The corpse has been autopsied and is at nearby Steuben (which has cell reception). Dorothy Pinder, county coroner, has taken casts of the bite marks, which match other Brinton children if compared. She knows Tommy will uphold the animal attack story if cops seem to be looking for a culprit. Otherwise she leaks the postmortem to the public.
Agents find Tommy’s parents – Kurt and Iris – heartbroken, faith in tatters. Their home abuts the forest that surrounds the town. Tommy often played in it, alone or with friends. Nothing hints at the Unnatural; Tommy was a normal kid – until he fell out with his friends two weeks ago. No one knows why. He begged off church the Sunday he died.
During the Agents’ visit a neighbor and her daughter arrive to offer condolence cookies. The girl is churlish, snapping: “Tommy’s parents don’t deserve cookies. Tommy’s in Hell because he wouldn’t play. He should’ve gone to church.” The mother drags her away.
CHILDREN
There are 42 children aged between 5 and 12 in Brinton. All worship the fallen angel or, if too young to visit it themselves, have been inducted by friends and siblings.
Eli Ammerman, self-professed messiah, was once the town bully. His sudden popularity hasn’t gone unnoticed but parents think it’s some new game or due to Tommy’s passing. As outsiders, Agents readily notice the kids’ weirdness. They treat Eli with the reverence reserved for pontiffs, singing psalms, doodling Heaven, God and angels. They treat grown-ups with withering scorn.
Talking to them is difficult; they brook no mockery or condescension. Respect gets them to confess their religiosity is “special” and fun because it’s about Heaven, like at church, and has angels who help you. Friendly Agents are told they’ll be looked after “when God comes.”
Older children are smart enough to evade questions about Tommy’s death but younger kids admit he was bad and didn’t want to play. Bad people cannot go to Heaven. Psychoanalysis is needed to find out what happened in the woods, but parents are loathe to allow it. Insinuating their children played a role in Tommy’s death is a good way of turning the town against the Agents.
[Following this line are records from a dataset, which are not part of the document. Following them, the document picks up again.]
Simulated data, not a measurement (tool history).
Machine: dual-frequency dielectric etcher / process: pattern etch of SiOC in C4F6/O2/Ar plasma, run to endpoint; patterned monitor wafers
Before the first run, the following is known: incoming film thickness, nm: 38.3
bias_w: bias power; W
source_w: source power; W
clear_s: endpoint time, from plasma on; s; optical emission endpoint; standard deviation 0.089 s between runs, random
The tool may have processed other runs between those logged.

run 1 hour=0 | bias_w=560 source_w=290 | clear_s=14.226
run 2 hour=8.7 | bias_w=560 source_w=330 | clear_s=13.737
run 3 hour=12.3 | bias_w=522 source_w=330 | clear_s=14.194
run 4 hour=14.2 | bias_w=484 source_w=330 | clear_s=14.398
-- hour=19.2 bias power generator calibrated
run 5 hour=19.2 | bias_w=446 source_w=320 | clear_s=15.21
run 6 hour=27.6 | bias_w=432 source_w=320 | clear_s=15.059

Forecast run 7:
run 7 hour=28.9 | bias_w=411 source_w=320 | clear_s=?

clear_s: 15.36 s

Agents requesting state child protection services to deal with the kids should expect strong push-back plus media involvement. Eli accelerates his End Game.
CRASH SITE
Agents hear about last month’s “plane crash.” It’s not a secret but likely only comes up when they ask when the kids started acting kooky.
Locals (but not children, who claim ignorance) point Agents to Big Coal Hill, overlooking a scar in the valley. The site’s been picked clean by USAF, who carted what remained to Langley AFB, but Military Science deduces this was no normal crash; the site, the way it was policed, the explosions: something was shot down.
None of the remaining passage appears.